We lost power the night of the thundersnow, February 1st. We snuggled under the blankets and listened to the transistor radio detailing the troubles of the lost souls, and cars, on Lake Shore Drive. It was warm enough and we were sleeping, even with the power — and heat — off. In the morning, as the temperature in our house continued to drop, we decided to head the few blocks through Hyde Park to Hanna and Alex’s house for warmth. A few brave souls were already out clearing the walks, but it was rather a surreal world of white, with snowbanks as tall as Gorilla Girl in the middle of the side streets. We lumbered through snow drifts, chatted about our power loss with neighbors, and finally soaked in the warmth at Hanna’s where she made us her famous sweet potato biscuits for lunch.

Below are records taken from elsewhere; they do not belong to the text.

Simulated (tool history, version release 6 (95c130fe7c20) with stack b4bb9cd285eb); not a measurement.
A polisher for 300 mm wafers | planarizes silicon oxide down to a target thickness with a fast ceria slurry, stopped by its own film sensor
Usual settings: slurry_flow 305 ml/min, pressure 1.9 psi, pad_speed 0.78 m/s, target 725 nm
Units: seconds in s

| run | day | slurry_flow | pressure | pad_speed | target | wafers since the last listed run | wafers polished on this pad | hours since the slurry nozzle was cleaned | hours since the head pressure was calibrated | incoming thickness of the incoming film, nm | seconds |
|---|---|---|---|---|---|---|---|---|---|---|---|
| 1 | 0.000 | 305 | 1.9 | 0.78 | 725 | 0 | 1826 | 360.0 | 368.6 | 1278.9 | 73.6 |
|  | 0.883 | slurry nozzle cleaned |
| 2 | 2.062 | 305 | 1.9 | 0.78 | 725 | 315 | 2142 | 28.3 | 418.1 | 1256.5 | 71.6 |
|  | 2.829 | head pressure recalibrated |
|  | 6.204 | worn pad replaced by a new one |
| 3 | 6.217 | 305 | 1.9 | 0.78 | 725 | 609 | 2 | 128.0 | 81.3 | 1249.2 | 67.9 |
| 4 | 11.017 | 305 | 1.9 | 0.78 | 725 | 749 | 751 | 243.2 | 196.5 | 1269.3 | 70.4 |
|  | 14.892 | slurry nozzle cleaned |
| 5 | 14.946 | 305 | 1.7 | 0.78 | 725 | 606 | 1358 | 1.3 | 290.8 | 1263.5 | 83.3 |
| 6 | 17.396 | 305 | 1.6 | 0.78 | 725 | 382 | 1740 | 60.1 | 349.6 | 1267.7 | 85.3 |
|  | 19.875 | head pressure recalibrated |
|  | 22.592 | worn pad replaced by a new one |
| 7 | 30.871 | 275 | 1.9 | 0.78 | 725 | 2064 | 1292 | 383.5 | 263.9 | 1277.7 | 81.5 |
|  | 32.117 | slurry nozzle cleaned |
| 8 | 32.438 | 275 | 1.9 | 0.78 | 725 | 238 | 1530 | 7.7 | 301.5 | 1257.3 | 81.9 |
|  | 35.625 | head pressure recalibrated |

Monkey Man and Gorilla Girl entertained themselves and us. Ed trekked back to our house to help our condo mates with the snow removal — a job that took five hours.
We watched the window for signs of snow and plows. The snow storm had cleared for a while on our early morning walk to Hanna’s but by late morning, the sky had darkened and the howling wind was driving a new blanket of snow across Hanna’s courtyard.
By afternoon, Ed had finished snow clearing and the skies, too, had cleared. Walking home from Hanna’s house, in the brief moments of sunshine after the wild blizzard, I found myself wanting to capture every moment of the experience for Monkey Man and Gorilla Girl.
I also wanted to remember how excited they were to be tramping through the snow, slipping along and climbing and falling. The warmth of the sun made our journey home enjoyable, and walking down the middle of 55th Street seemed not at all strange. The occasional car seemed rather out-of-place on the streets — streets that now two days hence still have not been plowed.
After two days of unexpected time off, I am ready to be back at work. Sacrilege? I baked banana bread and blueberry muffins with Gorilla Girl, went out to clear the thick accumulation of ice from the snow melting down the drainpipes on our back porch, walked to the Produce Store, did some laundry, made dinner, played with the kids, and now I am wondering what else I can do.
The thing about snow days is maybe they make you appreciate the regular duties of work/school days. I know some folks might be pining for one more day off, but I am ready to be back to the steadiness of non-snow days.
The hardship will fall to those who have to drive through the still-yet-to-be-plowed streets of the Southside. Our street is still adrift in snow and is more like a highway for sleds than a street. My trek to work should be relatively easy since I don’t have to travel far.
I wished, hoped and waited for this day (two days, even). The improbable snow day for the school that never closes its door has been a historic moment.
The gift of the snow day is just that — a gift to be savored. But it is in getting back to the meaningfulness of day-to-day that the uniqueness of the snow day has its place.